Or, What We Have Forgotten...

There is a way of thinking about the world around us that has become so persistent that we take it for granted. We think of nature or the environment as something out there, as being about trees, wild animals, mountains, pristine lakes and oceans. We think of ourselves, humans, as being above nature because we are rational, calculating, and conniving. We think of our cities as being separate from nature. We think of our technologies as management tools that we can use to control nature. We speak of Ondoy as a natural disaster.



It's time to change our habits of thinking.

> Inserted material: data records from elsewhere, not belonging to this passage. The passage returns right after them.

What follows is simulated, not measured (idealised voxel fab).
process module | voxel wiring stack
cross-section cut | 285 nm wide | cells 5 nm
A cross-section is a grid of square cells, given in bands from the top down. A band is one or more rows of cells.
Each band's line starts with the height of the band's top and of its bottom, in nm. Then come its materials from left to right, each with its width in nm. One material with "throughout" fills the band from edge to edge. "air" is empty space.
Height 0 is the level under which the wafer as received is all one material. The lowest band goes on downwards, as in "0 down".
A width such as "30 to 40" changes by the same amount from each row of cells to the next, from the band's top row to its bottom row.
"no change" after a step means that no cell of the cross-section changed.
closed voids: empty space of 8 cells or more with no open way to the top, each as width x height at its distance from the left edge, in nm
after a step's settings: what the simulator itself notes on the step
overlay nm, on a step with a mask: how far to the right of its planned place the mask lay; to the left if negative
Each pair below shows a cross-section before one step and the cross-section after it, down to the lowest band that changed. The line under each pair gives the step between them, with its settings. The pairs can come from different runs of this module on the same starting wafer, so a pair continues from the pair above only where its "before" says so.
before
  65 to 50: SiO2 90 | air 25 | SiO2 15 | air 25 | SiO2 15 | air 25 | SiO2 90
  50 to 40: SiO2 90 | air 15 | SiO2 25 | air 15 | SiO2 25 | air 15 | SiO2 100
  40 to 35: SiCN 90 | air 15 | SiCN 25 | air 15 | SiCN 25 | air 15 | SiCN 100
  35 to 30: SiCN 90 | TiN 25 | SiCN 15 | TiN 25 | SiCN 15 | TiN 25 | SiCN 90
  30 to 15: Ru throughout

Ondoy, the natural disaster, is gone from our country. That particular typhoon is over but we are still in the throes of a social disaster created by nature and humans both. The possible human causes for this social disaster include, among other things, excessive
waste generation and improper waste disposal, lack of foresight in the zonation of our cities, our contributions to greenhouse emissions, and not knowing how or refusing to read the landscape for what it is. The landscape is the visible, congealed aspect of human and non-human forces transforming space over time. The effluents of our technologies and the products of our actions do not stay in some bounded and defined, human, socio-cultural space. They leak out of our homes, our offices, schools and industries and become part of the environment, some of them eventually posing threats to our own health and well-being.

Even when we think we are not touching nature or are ourselves untouched by nature
, we are in fact altering nature. Anthropologist Barbara Adam, who wrote about the links between humans, the environment and invisible hazards, says it all: "Every in/action counts and is non-retractable." The environment is not pristine nature somewhere over the rainbow. The environment is here and we are in it. The environment is a work in progress and it is made by many hands and innumerable actions over time -- time that stretches several millenia before today, and time that will stretch on even after we're gone. To say that we can think 100 years ahead is to say that we are shortsighted. Our politicians, our putative leaders, are stuck thinking in six-year cycles. Our government was totally unprepared for the aftermath of Ondoy and much of it was due to a lack of foresight. The victims of Ondoy who are still on their rooftops, those who have lost their homes, and those who have lost their loved ones -- they suffer and we suffer with them not just because of a natural disaster but because environmental disasters are also social disasters.

We cannot go on believing
that we thrive separately from nature and that nature is pristine and untouched by human effluence. Nature is more than just a pleasant vacation spot for those so inclined to spend their holidays in "The Great Outdoors." We cannot continue to think that climbing the world's highest mountains, or that our most sophisticated technologies symbolize man conquering nature. Such foolish arrogance is untenable. We are inextricably intertwined with nature. In 1972 the anthropologist Clifford Geertz wrote that "advanced technology ties us in even more closely with the habitat we both make and inhabit... having more impact upon it we in turn cause it to have more impact on us." He knew then what we must remember now. And now, "How are we to live?"

Comments

padma said…
For those who might be interested, see:

Adam (2000) Timescapes of Modernity.

Croll & Parkin (1992) Bush Base: Forest Farm.

Cronon, W. (1996) Uncommon Ground.

Geertz, C. (1972) The Wet & the Dry: Traditional irrigation in Bali & Morocco in Human Ecology vol. 1, no. 1.

Guha & Alier (1997) Varieties of Environmentalism.

Ingold, T. (2000) Perception of the Environment.

Shaw, R. (1992) ''Nature,' 'Culture' and disaster...' in Croll & Parkin.
Feliz Perez said…
Clap clap clap!

You might want to add this to your very interesting reading list:

Bankoff, G. (2002) Cultures of Disaster: Society and Natural Hazards in the Philippines

Been browsing through it in the bookstores. Seems interesting.
padma said…
Thanks, Fi. We should have a copy of that book!